Could you survive at the deepest point of the ocean, if there was no water?

To answer this question we first need to know the deepest point in the oceans. The Mariana trench, measuring a depth of 10,910 m below sea level, is the deepest point, and at that depth there is a pressure of 1,068 bar, or around 1000 times the air pressure at sea level. Pretty heavy!

So, we want to know what the air pressure would be at that depth.

The pressure you feel when diving underwater is from the weight of the column of water sitting above you, so we can see that this pressure will be reduced if we remove the column of water and place a column of air there instead.

You can get an idea of how much air we are used to walking around under in day to day life. The definition of the end of the earth’s atmosphere and the beginning of space vary, but every day you have a column of air perhaps 100,000 m high resting on your shoulders, providing the atmospheric air pressure of 1 bar that we are all used to.

So what would the pressure be with an 110,910 m column of air instead? Around 3.66 bar, or 3.66 times atmospheric pressure, which shows just how much less water weighs than air.
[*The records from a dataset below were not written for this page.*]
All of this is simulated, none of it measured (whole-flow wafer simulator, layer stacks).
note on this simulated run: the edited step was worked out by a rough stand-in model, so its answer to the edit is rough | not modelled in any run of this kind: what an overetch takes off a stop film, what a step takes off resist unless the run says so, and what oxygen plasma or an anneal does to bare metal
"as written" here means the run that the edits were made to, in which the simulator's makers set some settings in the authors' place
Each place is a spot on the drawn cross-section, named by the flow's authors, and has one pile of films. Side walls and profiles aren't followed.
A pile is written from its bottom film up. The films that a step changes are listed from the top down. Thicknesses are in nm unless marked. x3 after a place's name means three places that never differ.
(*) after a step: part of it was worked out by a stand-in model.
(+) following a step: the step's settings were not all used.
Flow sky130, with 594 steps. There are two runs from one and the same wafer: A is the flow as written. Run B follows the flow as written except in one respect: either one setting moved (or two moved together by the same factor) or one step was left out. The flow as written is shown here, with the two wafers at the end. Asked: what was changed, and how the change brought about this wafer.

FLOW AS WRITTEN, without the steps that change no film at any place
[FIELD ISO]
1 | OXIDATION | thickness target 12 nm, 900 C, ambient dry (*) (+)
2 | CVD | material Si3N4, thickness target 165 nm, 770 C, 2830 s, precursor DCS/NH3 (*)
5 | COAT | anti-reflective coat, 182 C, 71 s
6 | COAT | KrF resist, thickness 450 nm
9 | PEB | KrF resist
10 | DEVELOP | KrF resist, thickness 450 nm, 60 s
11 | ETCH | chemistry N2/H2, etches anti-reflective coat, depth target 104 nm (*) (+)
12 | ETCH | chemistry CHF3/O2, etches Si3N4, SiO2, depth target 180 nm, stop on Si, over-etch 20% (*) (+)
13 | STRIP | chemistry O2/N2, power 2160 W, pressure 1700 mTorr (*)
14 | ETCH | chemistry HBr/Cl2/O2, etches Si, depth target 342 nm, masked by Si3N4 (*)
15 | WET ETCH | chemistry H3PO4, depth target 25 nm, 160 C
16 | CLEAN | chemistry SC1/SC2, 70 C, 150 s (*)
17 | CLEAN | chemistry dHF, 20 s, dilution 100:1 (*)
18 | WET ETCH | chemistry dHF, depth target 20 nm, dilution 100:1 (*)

So would a human be able to survive? Well, we have a convenient reference for this. 3.66 bar is the pressure at a depth of approximately 25m underwater, which is towards the deeper end of recreational scuba diving. There are some dangers associated with this, but that’s the topic of another question. It’s a little shallower than the depths at which the excessive pressure starts to cause problems, so you would probably be ok!